NFL: The Eternal Ridiculousness of the Bears' Devin Hester
Planning for an NFL game can be extensive, tedious, and time-consuming. The typical NFL coach refuses to leave anything to chance. Game film is digested, players are studied, and methods of attack are hypothesized. But for teams playing the Chicago Bears in a given week, one significant chunk of that planning can be wrapped up with seven simple words:
Don’t kick the ball to Devin Hester.
The Minnesota Vikings didn’t listen, and Hester’s second-half kick return quelled what might have been a Vikings comeback in their nationally-televised game Sunday night. As the Vikings pulled to within two scores of the Bears early in Sunday night’s second half, Hester took over, receiving a kickoff and scampering through a mass of bodies, untouched, until he found the end zone. His celebration, though outlandish, seemed overstated. The old-school approach to celebrating a score is to act like one has done it before, and Hester had...16 other times in his pro football career.
It’s difficult to overstate the full magnitude of Hester’s return in the context of the NFL season. That kick may not get the credit it deserves for launching the Christian Ponder Era in Minneapolis, but it surely punctuated the beatdown that the Vikings endured. The impact of that beatdown being nationally televised, as the Vikings try to build a new stadium with taxpayer money, could be profound.

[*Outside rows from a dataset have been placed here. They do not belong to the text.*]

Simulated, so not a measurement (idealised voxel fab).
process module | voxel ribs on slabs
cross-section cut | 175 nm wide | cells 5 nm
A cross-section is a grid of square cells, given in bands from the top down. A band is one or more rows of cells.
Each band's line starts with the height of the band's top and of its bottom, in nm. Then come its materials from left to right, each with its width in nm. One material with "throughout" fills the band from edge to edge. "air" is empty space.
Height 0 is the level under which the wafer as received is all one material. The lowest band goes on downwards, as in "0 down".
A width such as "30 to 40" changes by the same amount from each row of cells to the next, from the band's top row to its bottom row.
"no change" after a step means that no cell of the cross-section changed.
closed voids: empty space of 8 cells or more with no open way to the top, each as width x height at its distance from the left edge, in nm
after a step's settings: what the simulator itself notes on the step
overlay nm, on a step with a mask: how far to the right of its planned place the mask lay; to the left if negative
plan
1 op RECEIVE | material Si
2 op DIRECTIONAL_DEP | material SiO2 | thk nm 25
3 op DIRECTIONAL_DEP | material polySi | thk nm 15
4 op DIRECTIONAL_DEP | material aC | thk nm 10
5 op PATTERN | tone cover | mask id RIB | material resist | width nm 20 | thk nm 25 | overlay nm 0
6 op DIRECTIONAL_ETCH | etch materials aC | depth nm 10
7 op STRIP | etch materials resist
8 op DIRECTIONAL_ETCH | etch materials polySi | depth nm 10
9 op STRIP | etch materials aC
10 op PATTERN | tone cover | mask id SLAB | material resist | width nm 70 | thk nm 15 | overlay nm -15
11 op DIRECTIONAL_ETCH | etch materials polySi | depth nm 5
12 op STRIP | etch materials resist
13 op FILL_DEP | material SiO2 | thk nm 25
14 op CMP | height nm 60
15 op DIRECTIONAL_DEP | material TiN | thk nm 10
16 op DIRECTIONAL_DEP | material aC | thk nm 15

Devin Hester cares not about the Vikings’ plans. The product from “The U” has been shattering dreams on special teams since his rookie year in 2006. He reached the house five times on kickoff or punt returns that season. He did it six times the following year, an unprecedented feat. Hester’s impact on games is difficult to put into words. It’s almost like Mariano Rivera jumping into a game in the sixth, striking out the side and then leading off the next inning with a home run.
Teams don’t want to kick the ball to Devin Hester, and the NFL even tried to help.
Is it fair to say that the NFL’s new kickoff rules haven’t affected Hester? With the artificial enhancement of kicker power, more kickoffs are reaching the endzone, and fewer are being returned (almost 5 fewer kickoffs per game). But with more returners like Hester left to earn their money, more of those kicks are being run out from as far as eight yards deep in the end zone. Through six games, Hester averages almost 28 yards per kickoff return. That’s valuable production for any team that will start the bulk of its drives from its own 20.
Devin Hester was mediocre on defense. He’s average on offense, and even that description might be generous. But as a kick returner, he’s deadly. In terms of production, media hype, and angst in opposing special-teams coordinators, he stands without peer.
People still kick the ball to Devin Hester.
Dodging players in this league is difficult. Vikings punter Chris Kluwe--who put the ball in Hester’s hands once in five punts last night--has been outspoken on the difficulties of directional punting. Historically, there are numbers to back this up. Teams kicked or punted against Deion Sanders 312 times. He took nine of those to the house. Hester has 311, and returned 17 of those until there was no returning left to do.
In fact, the only thing that may prevent teams from kicking to Devin Hester will be Hester’s own retirement, whenever that may be. Hester turns 29 in November and is signed through 2013. With the criticisms of Jay Culter, the persistent misuse of Matt Forte and the fading production of Brian Urlacher, Hester finds himself relatively safe from criticism in a media market that seems capable of vilifying anyone. Every dropped reception in the defensive secondary comes with the understanding that such a task is only Hester’s second job, and that his money isn’t earned running out routes. As long as Hester pops off a return TD every few games, it’s all good.
Hester might find himself to be the guy who changes the argument of how special a special-teamer can be. Each Hester stampede toward paydirt fans the flames of the argument for Hester’s enshrinement in the Pro Football Hall Of Fame. Even though Sanders, the original “shutdown corner,” was lauded for his return game, one could suspect that a resumé bearing those feats alone would be ill-received by the gatekeepers of Canton.
But let’s be clear, the shadow that Hester casts over an NFL sideline is as profound and as scary as any from Drew Brees or Peyton Manning, and deciding exactly how much credit he receives for his impact on not only his games, but “the game”, is a fun debate. As fans, we’re not always interested in the players that are technically or fundamentally sound, but those that display a transcendent awesomeness, those that make us gasp the loudest. Devin Hester certainly fits that ball. And on behalf of NFL fans everywhere, I would make one humble request to the other 31 teams in the league.
Please kick the ball to Devin Hester.
.jpg)



.png)
.jpg)
.jpg)

.jpg)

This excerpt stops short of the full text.